Doubt in Group by queries

Hi,

As per my use case I need to generate reports for count of users grouped by the each activity and for each day for the last month. If this was an SQL query it would be as mentioned below

select activity,day,count(Distinct userIdentifier) from TestDruid where hierarchy1 = ‘sample_value1’ and hierarchy2 = ‘sample_value2’ and (activityType = ‘Type1’ or activityType = ‘Type2’) groupBy activity,day order by 3

and the druid query I have formed is

{ “queryType”: “groupBy”,

“dataSource”: “TestDruid”,

“dimensions”: [“activity”, “users”],

“limitSpec”: { “type”: “default”, “columns”: [“activity”] },

“granularity”:{“type”: “period”, “period”: “P1D”, “timeZone”: “America/Los_Angeles”, “origin”: “2012-03-20T00:00:00-08:00”}

“filter”: {

“type”: “and”,

“fields”: [

{ “type”: “selector”, “dimension”: “hierarchy1”, “value”: “sample_value1” },

{ “type”: “selector”, “dimension”: “hierarchy2”, “value”: “sample_value2” },

{ “type”: “or”,

“fields”: [

{ “type”: “selector”, “dimension”: “activityType”, “value”: “Type1” },

{ “type”: “selector”, “dimension”: “activityType”, “value”: “type2” }

]

}

]

},

“intervals”: [ “2012-03-19T00:00:00-00:00/2012-04-20T00:00:00.000” ],

“aggregations”: [

{ “type”: “cardinality”, “name”: “users”,“fieldNames”: “userIdentifier”,“byRow”: false}

],

}

  1. When I hit this query I get an empty data but with basic queries mentioned below I am getting the response

curl -XPOST -H’Content-type: application/json’ “http://localhost:8080/druid/v2/?pretty” -d’{“queryType”:“groupBy”,“dataSource”:“TestDruid”,“granularity”:{“type”:“period”,“period”:“PT1m”},“dimensions”:,“aggregations”:[{“type”:“count”,“name”:“rows”}],“intervals”:[“2013-01-01T00:00:00.000/2015-05-03T00:00:00.000”]}’
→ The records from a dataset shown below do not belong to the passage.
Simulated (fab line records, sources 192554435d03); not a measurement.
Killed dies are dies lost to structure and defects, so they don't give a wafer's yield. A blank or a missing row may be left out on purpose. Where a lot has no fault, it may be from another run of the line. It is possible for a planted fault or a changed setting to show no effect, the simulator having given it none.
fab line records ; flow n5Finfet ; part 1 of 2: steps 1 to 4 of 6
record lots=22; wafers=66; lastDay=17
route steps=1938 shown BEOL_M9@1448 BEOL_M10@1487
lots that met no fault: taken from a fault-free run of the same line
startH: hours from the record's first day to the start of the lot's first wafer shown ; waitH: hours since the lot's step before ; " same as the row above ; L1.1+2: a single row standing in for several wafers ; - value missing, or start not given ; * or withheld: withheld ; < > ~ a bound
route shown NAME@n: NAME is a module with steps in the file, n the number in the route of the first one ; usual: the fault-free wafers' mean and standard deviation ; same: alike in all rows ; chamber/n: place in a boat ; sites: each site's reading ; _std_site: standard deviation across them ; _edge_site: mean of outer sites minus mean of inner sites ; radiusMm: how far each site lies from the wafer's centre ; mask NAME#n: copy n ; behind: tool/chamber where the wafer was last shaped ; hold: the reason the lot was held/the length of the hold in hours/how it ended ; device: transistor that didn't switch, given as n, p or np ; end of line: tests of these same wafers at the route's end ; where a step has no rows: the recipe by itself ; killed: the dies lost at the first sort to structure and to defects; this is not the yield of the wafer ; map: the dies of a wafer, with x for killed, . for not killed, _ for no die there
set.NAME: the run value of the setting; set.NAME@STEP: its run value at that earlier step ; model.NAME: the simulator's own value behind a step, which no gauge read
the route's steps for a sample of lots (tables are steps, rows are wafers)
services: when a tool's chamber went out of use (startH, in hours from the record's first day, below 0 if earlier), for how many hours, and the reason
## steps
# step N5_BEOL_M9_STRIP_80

curl -XPOST -H’Content-type: application/json’ “http://localhost:8080/druid/v2/?pretty” -d’{“queryTypeselect”,“dataSource”:“TestDruid”,“dimensions”:,“metrics”:, “granularity”: “all”,“intervals”:[“2013-01-01T00:00:00.000/2015-05-03T00:00:00.000”],“pagingSpec”:{“pagingIdentifiers”: {}, “threshold”:5}}

is my query wrong? Am asking this specifically based on the query syntax and placing of each query parameters.

2 . How to specify the dimensions on which group-by should be performed… (I understand granularity is actually doing grouping at day level.)

  1. Since I am mentioning time zone in granularity. I assume it group the data based on the respective time zone. So should I insert all the data in GMT.

  2. Should the origin and the start value of interval be same. and if there is no data from that time will it throw any errors.

Thank you in advance

1) The biggest difference I can see between the groupBy you provided
and the ones that you say give you results is that the ones that give
you results all specify a larger interval and the groupBy has a
filter. Try setting the granularity to "all" and setting the interval
the same as those. Do you get results then? If not, try removing the
filter, do you get results then?

2) The dimension you are grouping by (other than time) is "activity"
so your dimensions array should just be activity. Also, you aren't
specifying a limit clause, so you can likely remove the limitSpec.

3) The granularity you provided will give you days according to PST,
the data that you ingested has likely already been adjusted to UTC but
if your input data used string timestamps and didn't specify a
timezone, that might not be true.

4) origin and start value do not need to be (and probably shouldn't be
in the vast majority of cases) the same. The origin is telling it how
to compute the time granularity. Imagine if you said you wanted 3 day
granularity, where do 3 days start and end? The origin answers that
question. If there is no data for the time period specified, the
query will "succeed" and you will get nothing back. It's essentially
the same as if you had an empty table in a relational database and did
a query that didn't match any rows.

--Eric

Eric,

Thank you for clearing my doubts. Regarding the query the interval was wrong, once that was corrected I started getting the response. Its working fine now.

-Balakrishnan